An Odyssey creator has recently come under fire for an article titled "8 Reasons Why I'll Never Date A Frat Boy"and for good reasons. The article depicts every harmful stereotype imaginable that is targeted towards fraternity men. And although stereotypes exist for a reason, making general assumptions about a group of hundreds of thousands of men across the country based on the actions of a few is illogical and just plain wrong.
Before I begin, I want to make it clear that this is not an attack on the author, this is simply a response article debunking some of the arguments made in her article. My intention to educate others on this topic that is often wrongly stereotyped by all types of media and share some of my personal experiences.
When I first read this article, I couldn't help but think of myself from a few years ago when I went to my first frat party. I remember straightening my hair in the bathroom in my dorm while a girl on my floor berated me with every stereotype in the book. A part of me almost gave in and stayed in that night, but if I hadn't gone out that night I would have missed out on some of my best memories of college. The thought of a freshmen or sophomore girl reading this article and deciding to stay in that night instead of taking on the opportunity to make new friends didn't sit right with me. This is for girls on the fence about whether or not they should go to that one party, but also for the amazing fraternity men I have met throughout college that I am proud to call my friends.
1. "A fraternity is a breeding ground for sexual assault."
It is a no secret that sexual assault occurs on college campuses and it is a tragedy. Sometimes the assailant of these crimes are fraternity members, and when they are chapters take them seriously. What the author fails to do in this argument is provide a concrete example. In fact, the author used the UVA rape case reported in "Rolling Stone"which has the same level of validity as the Duke Lacrosse case that shocked the country a decade ago. The author tries to dismiss the argument by claiming something "may have happened" to the accuser but this case has become infamous for the lies and lies like these are ones that contribute to the false belief that all rapes are made up, which makes it harder for survivors to come forward and seek justice, just like the girl in the Duke Lacrosse case.
There are a couple of bad apples out there in the fraternity world and it's not cool and a very unfair representation of the community as a whole. A good portion of my friends in fraternities actively stand up against assault and in fact come to the defense of a survivor of sexual assault.
2. "Those stupid socials."
Believe it or not, some of us actually really enjoy those socials. The author's argument is that she wouldn't want her boyfriend to be in a fraternity because of the socials with other sororities. Honestly, if you have a problem with your boyfriend socializing with other girls that is a problem between you and him that has nothing to do with Greek life, there are clearly some trust issues there. I know multiple fraternity men in committed relationships that still attend these socials and are friends with many different girls, and they are all completely platonic. Hell, a good portion of my guy friends have girlfriends and I'm friends with both of them.

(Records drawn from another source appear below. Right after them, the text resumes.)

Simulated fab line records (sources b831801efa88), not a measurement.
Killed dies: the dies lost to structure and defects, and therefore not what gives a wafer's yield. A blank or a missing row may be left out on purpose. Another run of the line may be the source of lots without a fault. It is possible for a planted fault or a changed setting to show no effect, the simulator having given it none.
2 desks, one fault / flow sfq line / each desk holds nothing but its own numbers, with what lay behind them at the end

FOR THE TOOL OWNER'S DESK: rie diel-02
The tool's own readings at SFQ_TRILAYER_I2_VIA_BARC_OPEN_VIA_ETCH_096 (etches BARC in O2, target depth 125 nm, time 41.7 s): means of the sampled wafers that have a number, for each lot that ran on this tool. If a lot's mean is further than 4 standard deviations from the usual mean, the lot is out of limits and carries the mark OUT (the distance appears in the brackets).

3. "It's a white-centric culture. Do you really want to be associated with that?"
The author cites an example of six Greek chapters with racist party themes, which is a rather unfair argument since there are thousands of Greek chapters around the country. Simply picking out six bad apples is picking on less than one percent of the entire community isn't a very productive way to prove a point. It is no secret that there have been race-related issues within the Greek community such as the video of a racist chant from SAE at University of Oklahoma which was an embarrassment to the community as a whole. Not a single fraternity man I know condoned this act. As a matter of fact, like the good people they are, they were outraged. This point is only backed up by a couple of bad apples and has no reflection on fraternity men as a whole whatsoever.
4. "They're obnoxious."
The author cites a YouTube video that is now private, but from research I have discovered that this video involved men of the BYX fraternity at UT Knoxville participating in Delta Gamma's philanthropy event. If you look into the comments, you can see a Delta Gamma sister (this girl is the real MVP here) extending an invitation to the event to the author to learn more about the Greek community.
As a whole, college students are known to be loud and "obnoxious" and if you don't want to be a part of it, that's cool, but don't shame the ones who like to have harmless fun while at college.
Hazing is a problem and when it is discovered it is always taken seriously. Hazing has also died down, you don't see the hazing you see in movies on college campuses these days. The author cites a couple of examples, yet her credibility is seen as invalid when she uses the website "Greek Rank" as a source, whose reliability factor is similar to "The National Enquirer."
6. "Alcohol? Stay very far away."
If you don't want to drink in college, that's cool, and same for those who want to. Fraternity members aren't required to drink, and from my experience at parties, nobody really cares if you don't want to drink that night. Is there a lot of drinking at frat parties? Yes, but college students as a whole tend to drink a lot. Plus, partying isn't what Greek life is all about. The guys in the fraternity I have spent the most time around in college are brothers in every sense of the word. Their organization isn't about partying, it's about brotherhood and the friendships you make.
7. "Party, party, party."
This is the one that got to me the most. The author claims "The only reason he's even dating you is to parade you around in front of his little frat brothers, like 'oh look, here's my latest.'" I have literally never seen or heard of this happen in my entire life.
This argument suggests that fraternity men only see women as sex objects. As I have mentioned above in a previous point, many of the fraternity men I know are in committed relationships. When I want to a date function with one of my guy friends we just went to have a good time, he didn't parade me around like an object because he's not the misogynistic asshole this article paints all fraternity men to be. I've been single all throughout college and my guy friends respect that. Through many of the relationships I have seen throughout college, the respect is mutual.
I'll take the time right now to say that my fraternity guy friends have been there for me through some of the toughest times in my college career. They're always there to pick me up when I'm down and I can be my true authentic self around them. For a girl who had a ridiculously low sense of self-esteem upon arriving at college, that's a pretty big deal. I've become much more confident in the past few years, and I owe some of that to my fraternity guy friends who surround me with kindness and always encourage me to be myself.
To stereotype them all as parading women around as objects is downright insulting.
8. "They're not really here to study."
Although the GPA chart the author uses as an example is pretty low, students in Greek life tend to have higher GPAs than the overall student population. This is due to mandatory study hours and a GPA requirement to stay in the chapter. I'd go as far as to argue that some of my fraternity guy friends show more ambition than the average student, many are involved members of the community and are using their time in college to prepare for successful careers.
The author ends this piece saying "I do want to say that not all Fraternity boys are alike. Every now and then, you'll find a nice one and you'll be like, "Where did you come from?" That one, just maybe, might be okay to date. Unless he's voting for Trump. Which he probably is."
When the rest of your post is dedicated to taking fraternity men down, a conclusion like this is completely irrelevant.